Recursion Relations in Liouville Gravity coupled to Ising Model satisfying Fusion Rules

TL;DR

This paper reexamines recursion relations in 2D quantum gravity coupled to the Ising model with fusion rules, deriving a closed set of relations that match matrix model results despite divergences and structural differences.

Contribution

It derives and solves recursion relations for correlators in Liouville gravity with Ising matter satisfying fusion rules, addressing divergences and comparing with matrix model outcomes.

Findings

Recursion relations form a closed set among well-defined correlators.

Normalized correlator ratios agree with matrix model results.
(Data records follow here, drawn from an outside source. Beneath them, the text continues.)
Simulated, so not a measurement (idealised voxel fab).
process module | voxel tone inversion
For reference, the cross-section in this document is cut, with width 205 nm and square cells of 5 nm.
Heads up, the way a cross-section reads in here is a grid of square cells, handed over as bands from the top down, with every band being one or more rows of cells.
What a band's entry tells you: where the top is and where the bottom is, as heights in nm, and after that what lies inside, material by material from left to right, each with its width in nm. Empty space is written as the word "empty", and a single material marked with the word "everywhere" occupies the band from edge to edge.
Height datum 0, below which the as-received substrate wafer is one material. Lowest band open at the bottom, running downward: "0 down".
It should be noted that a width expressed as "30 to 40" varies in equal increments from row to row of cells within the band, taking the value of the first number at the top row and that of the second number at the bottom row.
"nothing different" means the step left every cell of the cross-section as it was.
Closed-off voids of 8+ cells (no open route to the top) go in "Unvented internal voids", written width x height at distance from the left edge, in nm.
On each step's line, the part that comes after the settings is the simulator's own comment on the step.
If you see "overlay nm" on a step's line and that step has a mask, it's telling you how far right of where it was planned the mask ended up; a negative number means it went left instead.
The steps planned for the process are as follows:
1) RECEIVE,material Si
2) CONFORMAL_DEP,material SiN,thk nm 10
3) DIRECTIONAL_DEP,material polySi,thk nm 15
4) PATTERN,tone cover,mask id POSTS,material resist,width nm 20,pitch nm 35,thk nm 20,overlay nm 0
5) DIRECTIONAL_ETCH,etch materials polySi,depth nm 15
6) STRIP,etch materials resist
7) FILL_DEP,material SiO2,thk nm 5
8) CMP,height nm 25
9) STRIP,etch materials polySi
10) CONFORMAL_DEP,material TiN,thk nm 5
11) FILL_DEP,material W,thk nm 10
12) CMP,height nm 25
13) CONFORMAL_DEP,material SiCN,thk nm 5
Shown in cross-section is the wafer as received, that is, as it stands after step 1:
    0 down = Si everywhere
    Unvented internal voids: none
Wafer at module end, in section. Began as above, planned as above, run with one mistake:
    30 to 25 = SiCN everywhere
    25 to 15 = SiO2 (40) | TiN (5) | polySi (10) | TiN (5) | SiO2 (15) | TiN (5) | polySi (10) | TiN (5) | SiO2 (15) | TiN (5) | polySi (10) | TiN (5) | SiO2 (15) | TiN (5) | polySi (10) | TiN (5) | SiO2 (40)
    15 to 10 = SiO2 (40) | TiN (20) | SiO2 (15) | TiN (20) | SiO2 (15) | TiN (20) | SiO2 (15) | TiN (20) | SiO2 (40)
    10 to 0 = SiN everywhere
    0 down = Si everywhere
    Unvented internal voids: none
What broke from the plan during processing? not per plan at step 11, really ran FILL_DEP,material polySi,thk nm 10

Divergences cause some correlators to be ill-defined, affecting the recursion structure.

Abstract

The recursion relations of 2D quantum gravity coupled to the Ising model discussed by the author previously are reexamined. We study the case in which the matter sector satisfies the fusion rules and only the primary operators inside the Kac table contribute. The theory involves unregularized divergences in some of correlators. We obtain the recursion relations which form a closed set among well-defined correlators on sphere, but they do not have a beautiful structure that the bosonized theory has and also give an inconsistent result when they include an ill-defined correlator with the divergence. We solve them and compute the several normalization independent ratios of the well-defined correlators, which agree with the matrix model results.